Stefan joined Australia’s largest pineapple growers Piñata Farms, computer company Data#3, tourism and boating entrepreneurs the Longhurst family and indigenous and reconciliation leader Shelley Reys in being named inductees on Thursday night before a gala crowd of more than 700 people at the Brisbane Convention and Exhibition Centre.
“It’s an incredible honour, imagine a hairdresser receiving such a privilege,” he told The Courier-Mail.
“It’s surreal, this is an incredible highlight of my life.”
Stefan paid tribute to his loyal staff.
“We attract beautiful staff, and that’s been the secret of my success, is my ability to train,” he said.
“I love training staff and I was lucky to find my skill and use it.”
The crowd heard that Stefan started learning the ropes as a hairdresser as a young child in Lebanon, standing on a box at age six in his father’s hair salon so he could reach customers’ hair. In 1957, aged 15, he immigrated to Adelaide working with his father until he opened his own salon aged 17.
At the time he was not old enough to run a shop because he was still an apprentice and so had to hire a senior person to be his boss.
He remembers arriving in Brisbane for the first time, driving his sky-blue MGA convertible car with the hood down, driving slowly, waving to people, and said it was “love at first sight’’. Stefan began working for major salons in 1963 before taking over a salon in Longreach in 1964 and then opening his first self-named salon in Maryborough.
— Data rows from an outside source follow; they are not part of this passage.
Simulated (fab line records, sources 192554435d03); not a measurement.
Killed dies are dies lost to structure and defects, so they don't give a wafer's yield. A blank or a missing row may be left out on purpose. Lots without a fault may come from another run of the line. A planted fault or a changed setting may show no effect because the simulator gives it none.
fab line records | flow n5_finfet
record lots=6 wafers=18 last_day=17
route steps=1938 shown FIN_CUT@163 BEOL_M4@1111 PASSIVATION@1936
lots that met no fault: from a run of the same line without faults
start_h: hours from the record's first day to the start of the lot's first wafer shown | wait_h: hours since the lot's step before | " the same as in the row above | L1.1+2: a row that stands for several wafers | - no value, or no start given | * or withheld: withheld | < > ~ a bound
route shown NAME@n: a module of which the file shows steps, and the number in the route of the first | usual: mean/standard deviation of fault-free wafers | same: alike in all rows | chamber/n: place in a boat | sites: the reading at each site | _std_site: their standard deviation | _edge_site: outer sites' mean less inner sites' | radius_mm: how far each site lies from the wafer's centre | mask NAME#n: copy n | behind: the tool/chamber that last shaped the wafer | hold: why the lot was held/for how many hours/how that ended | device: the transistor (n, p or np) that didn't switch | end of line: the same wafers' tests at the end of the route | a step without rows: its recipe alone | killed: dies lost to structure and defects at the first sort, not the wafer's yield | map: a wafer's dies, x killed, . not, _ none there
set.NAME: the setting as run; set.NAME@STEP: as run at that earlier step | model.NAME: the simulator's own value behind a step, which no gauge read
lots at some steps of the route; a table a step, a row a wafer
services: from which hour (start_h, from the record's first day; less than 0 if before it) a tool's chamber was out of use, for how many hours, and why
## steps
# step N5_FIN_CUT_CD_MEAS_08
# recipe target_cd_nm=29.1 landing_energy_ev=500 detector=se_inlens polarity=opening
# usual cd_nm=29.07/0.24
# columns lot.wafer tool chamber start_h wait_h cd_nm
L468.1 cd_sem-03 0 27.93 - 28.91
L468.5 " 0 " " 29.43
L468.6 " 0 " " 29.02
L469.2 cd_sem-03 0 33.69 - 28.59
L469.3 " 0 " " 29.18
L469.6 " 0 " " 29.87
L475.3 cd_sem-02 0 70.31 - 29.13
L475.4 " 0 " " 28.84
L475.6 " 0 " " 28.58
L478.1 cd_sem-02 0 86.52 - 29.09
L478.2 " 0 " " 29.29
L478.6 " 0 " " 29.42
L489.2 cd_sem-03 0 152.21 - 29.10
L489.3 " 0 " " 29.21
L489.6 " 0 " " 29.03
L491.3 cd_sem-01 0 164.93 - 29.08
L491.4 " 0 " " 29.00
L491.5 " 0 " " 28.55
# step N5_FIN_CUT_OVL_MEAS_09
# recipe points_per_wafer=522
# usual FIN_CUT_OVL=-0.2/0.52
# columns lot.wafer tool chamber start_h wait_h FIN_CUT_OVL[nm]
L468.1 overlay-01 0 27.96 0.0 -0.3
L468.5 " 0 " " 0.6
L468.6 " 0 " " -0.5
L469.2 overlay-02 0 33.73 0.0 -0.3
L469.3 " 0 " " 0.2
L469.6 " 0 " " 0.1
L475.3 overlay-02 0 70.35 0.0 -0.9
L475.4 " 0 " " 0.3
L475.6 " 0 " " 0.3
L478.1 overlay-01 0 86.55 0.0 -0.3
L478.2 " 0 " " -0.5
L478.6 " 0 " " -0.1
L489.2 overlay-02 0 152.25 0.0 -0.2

He launched his first Brisbane salon in Adelaide Street in the CBD in 1967.
He later became the largest private employer in Queensland of apprentices and the longest running hairdressing company in Australia.
Dreaming big
Brothers Tony and Rodney Longhurst, who also were inducted into the Hall of Fame, were taught from a young age that “if you believe in yourself, you can do anything’’.
Their father, the late John Longhurst who died in 2022, was an Australian business pioneer and tourism legend who is remembered as a “man who had big dreams and the unique ability to realise them’’. He worked as a truck driver, mechanic, builder and boat manufacturer before buying 85 hectares of land in “the middle of nowhere’’ beside the Pacific Motorway at Coomera, on the Gold Coast, with the dream of building a theme park founded on similar design concepts as Disneyland. In 1981, Dreamworld opened with instant success and eight years on, the park was welcoming more than one million visitors a year.
Not long after selling Dreamworld and Great Adventures in 1989, he bought Logan Hyperdome shopping centre with the foresight the area would become an important corridor of growth. John’s entrepreneurial spirit lives on through his sons Tony and Rodney who are also successful business owners.
Tony, a two-time winner of the Bathurst 1000, and former Australian champion water skier, is chief executive of The Boat Works at Coomera, a boatyard, superyacht yard and marina services precinct. Next door, Rodney owns and operates Riviera Australia, a state-of-the-art facility that is the largest luxury yacht building facility in the southern hemisphere.
Green thumbs
Pinata Farms was recognised in the Hall of Fame in recognition of outstanding leadership and innovation in Australia’s food production industry for over 60 years.
Starting as a small family farm at Wamuran, northwest of Caboolture, in the City of Moreton Bay, Piñata Farms has grown to become Australia’s largest pineapple growers.
The fourth-generation business employs more than 400 staff and operates farms from the Northern Territory to Tasmania, suppling pineapples, mangoes, strawberries and raspberries.
Managing director Gavin Scurr said his grandfather, who was a builder, moved to Wamuran from Brisbane in 1964 as a reprieve from a “credit squeeze’’ in the city in the early 1960s.